At the 144th session of the UN Human Rights Committee in Geneva, the Catalan National Assembly (ANC) and the Unrepresented Nations and Peoples Organization (UNPO) jointly addressed the systematic violations of the International Covenant on Civil and Political Rights (ICCPR) committed by Spain against the Catalan people.
Speaking during the formal NGO briefing, ANC former President and UNPO’s Vice president Elisenda Paluzie along with UNPO’s Secretary General Mercè Monje, outlined Spain’s failure to uphold several key articles of the ICCPR, and the political roots of the ongoing repression.
Self-Determination at the Core
The ANC and UNPO reaffirmed that Article 1 of the ICCPR, which guarantees the right of all peoples to self-determination, is fundamentally violated by Spain’s constitutional framework. The Spanish Constitution’s emphasis on the “indissoluble unity” of the state (Article 2), and its designation of the Armed Forces as guarantors of that unity (Article 8), create structural barriers to the exercise of this right in Catalonia. The violent repression of the 2017 independence referendum, a peaceful expression of this right, remains a critical turning point.
Legal and Political Persecution
The briefing highlighted multiple areas of concern:
- Article 14 – Right to a fair trial: A politicised judiciary continues to bring unfounded charges, including accusations of terrorism, against Catalan activists. The 2024 Amnesty Law, meant to end this persecution, has been selectively applied, benefiting police officers more than pro-independence advocates.

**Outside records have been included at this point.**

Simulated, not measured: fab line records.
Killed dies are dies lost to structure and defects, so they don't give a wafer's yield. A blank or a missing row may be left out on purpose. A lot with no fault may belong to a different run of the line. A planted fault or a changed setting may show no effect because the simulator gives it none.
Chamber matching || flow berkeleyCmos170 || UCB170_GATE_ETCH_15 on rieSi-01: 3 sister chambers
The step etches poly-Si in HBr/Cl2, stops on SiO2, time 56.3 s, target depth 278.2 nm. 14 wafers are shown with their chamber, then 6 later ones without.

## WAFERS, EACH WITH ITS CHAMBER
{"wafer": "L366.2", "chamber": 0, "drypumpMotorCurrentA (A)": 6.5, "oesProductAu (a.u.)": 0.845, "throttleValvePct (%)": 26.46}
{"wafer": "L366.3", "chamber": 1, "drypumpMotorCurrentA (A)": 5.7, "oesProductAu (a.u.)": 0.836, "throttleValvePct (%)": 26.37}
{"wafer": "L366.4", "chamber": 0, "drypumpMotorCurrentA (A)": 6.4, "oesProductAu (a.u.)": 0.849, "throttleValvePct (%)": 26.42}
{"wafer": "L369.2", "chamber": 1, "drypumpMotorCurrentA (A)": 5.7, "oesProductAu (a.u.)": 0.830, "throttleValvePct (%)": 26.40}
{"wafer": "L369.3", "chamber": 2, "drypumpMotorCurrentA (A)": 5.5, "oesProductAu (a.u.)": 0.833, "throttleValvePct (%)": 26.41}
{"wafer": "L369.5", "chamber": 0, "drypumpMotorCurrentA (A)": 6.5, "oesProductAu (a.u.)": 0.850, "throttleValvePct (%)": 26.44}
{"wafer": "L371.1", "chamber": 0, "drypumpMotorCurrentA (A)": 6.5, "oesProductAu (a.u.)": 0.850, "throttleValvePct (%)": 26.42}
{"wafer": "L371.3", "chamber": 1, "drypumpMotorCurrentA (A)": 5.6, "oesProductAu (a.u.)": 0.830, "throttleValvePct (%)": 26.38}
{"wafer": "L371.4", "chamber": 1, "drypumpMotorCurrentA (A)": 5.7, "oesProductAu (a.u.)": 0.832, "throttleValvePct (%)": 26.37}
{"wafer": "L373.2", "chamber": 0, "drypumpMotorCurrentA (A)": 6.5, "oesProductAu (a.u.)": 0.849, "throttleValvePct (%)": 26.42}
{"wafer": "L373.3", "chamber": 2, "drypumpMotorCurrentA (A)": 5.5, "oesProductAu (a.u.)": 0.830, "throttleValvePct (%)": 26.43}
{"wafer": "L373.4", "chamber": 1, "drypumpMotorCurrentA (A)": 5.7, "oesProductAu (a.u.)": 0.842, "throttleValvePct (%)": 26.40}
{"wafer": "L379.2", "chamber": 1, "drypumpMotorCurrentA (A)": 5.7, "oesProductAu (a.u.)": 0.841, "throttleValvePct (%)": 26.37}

- Article 17 – Right to privacy: Violations persist through spyware surveillance, like the Catalangate, despite UN and EU warnings. Victims still lack access to legal remedies.
- Articles 19 and 21 – Freedoms of expression and assembly: Laws criminalising “glorification of terrorism” and “defamation of the Crown” are used to silence dissent, with no reforms despite international pressure to reform the “Gag Law”.
- Article 25 – Political participation: The UN Human Rights Committee has already ruled that Spain violated this right by suspending President Puigdemont and other MPs from office. Additional cases are pending both in the HR Committee and in the ECHR.
- Article 27 – Cultural rights: The Spanish Supreme Court’s ruling imposing 25% of classes in Spanish threatens the Catalan language immersion model and undermines decades of multilingual education.
Recommendations
ANC and UNPO urged the Committee to:
- Press Spain to align its legal framework with international human rights standards.
- Repeal or reform repressive laws.
- Guarantee effective remedies for victims of political repression and surveillance.
- Restore and protect Catalonia’s language immersion model.
This intervention is part of Assemblea International’s broader advocacy to raise awareness of Catalonia’s situation at the global level. As a full member of the UNPO since 2019, the ANC continues to defend Catalonia’s right to self-determination and denounce the democratic regression taking place within a member state of the European Union.